The negative rhetoric in the Las Vegas Ward 3 City Council race has gotten bad enough that one of the candidates is threatening the other with a defamation lawsuit.

Lawyers representing candidate Bob Coffin sent notifications Friday to the campaign of his opponent, Adriana Martinez, that Coffin intends to "file suit for defamation in Clark County District Court, naming you as defendant" if the campaign does not stop the "false and defamatory statements you have made regarding Mr. Coffin's position on legalized prostitution and business dealings with UNLV."

"We've taken it long enough," Coffin said Friday night. "Upon the advice of counsel, we decided to fight back."

Lauren Harmon, Martinez's campaign manager, called the lawsuit threat "laughable" and "desperate."

"He's terrified that he will lose this race and be out of elective office for the first time in almost three decades," she said in a statement. Coffin served in the state Legislature from 1983 to 2010, when term limits prevented him from seeking re-election.

"If Coffin were actually out there pounding the pavement, he'd know that Ward 3 families don't want brothels in their neighborhoods and pedophiles in their parks," Harmon said.

Coffin said the race is "probably close," but he said the lawsuit would continue no matter what.

"My business life has to continue one way or another," he said. "She's already rung the bell. You can't unring the bell from the damage that you've done."

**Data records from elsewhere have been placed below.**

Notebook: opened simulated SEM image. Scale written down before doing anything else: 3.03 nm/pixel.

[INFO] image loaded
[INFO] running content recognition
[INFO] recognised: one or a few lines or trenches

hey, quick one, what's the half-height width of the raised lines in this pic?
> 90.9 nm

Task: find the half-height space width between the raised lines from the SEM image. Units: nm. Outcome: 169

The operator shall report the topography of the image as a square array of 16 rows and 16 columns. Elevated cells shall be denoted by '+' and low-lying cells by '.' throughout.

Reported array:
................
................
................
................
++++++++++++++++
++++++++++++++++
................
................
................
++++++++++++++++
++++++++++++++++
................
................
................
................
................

Martinez's campaign mailers have referred to a 2009 Las Vegas Sun story that was headlined "Tax brothels, consider legalizing prostitution in Las Vegas." Coffin, then a state senator, had proposed a tax on legal brothels and said he would listen to proponents of legalizing prostitution in Nevada's urban areas. He said he did not support doing so, though, and the Sun ran a correction stating that the headline "mischaracterized state Sen. Bob Coffin's stance."

In a debate this year, he said that "pedophiles certainly have rights," referring to the civil rights accorded all citizens. Martinez's mailers have bashed him for that statement.

She also has criticized Coffin for a 1997 transaction in which he sold Union Pacific Railroad documents to the University of Nevada, Las Vegas. The railroad had contacted him in 1989 to discuss a presentation to the Clark County Commission on closing the railroad's Las Vegas yard.

Coffin, who is in the rare book and document business, asked whether the company had records about Las Vegas, and was allowed access to a dilapidated storeroom in Los Angeles to salvage documents that were scheduled for disposal. He restored the documents, and the university bought them for its library's special collection using donated funds, an arrangement that was approved by the Nevada Ethics Commission.

The letter to Martinez, from attorney Matthew M. Griffin, asks for the statements about Coffin to be retracted.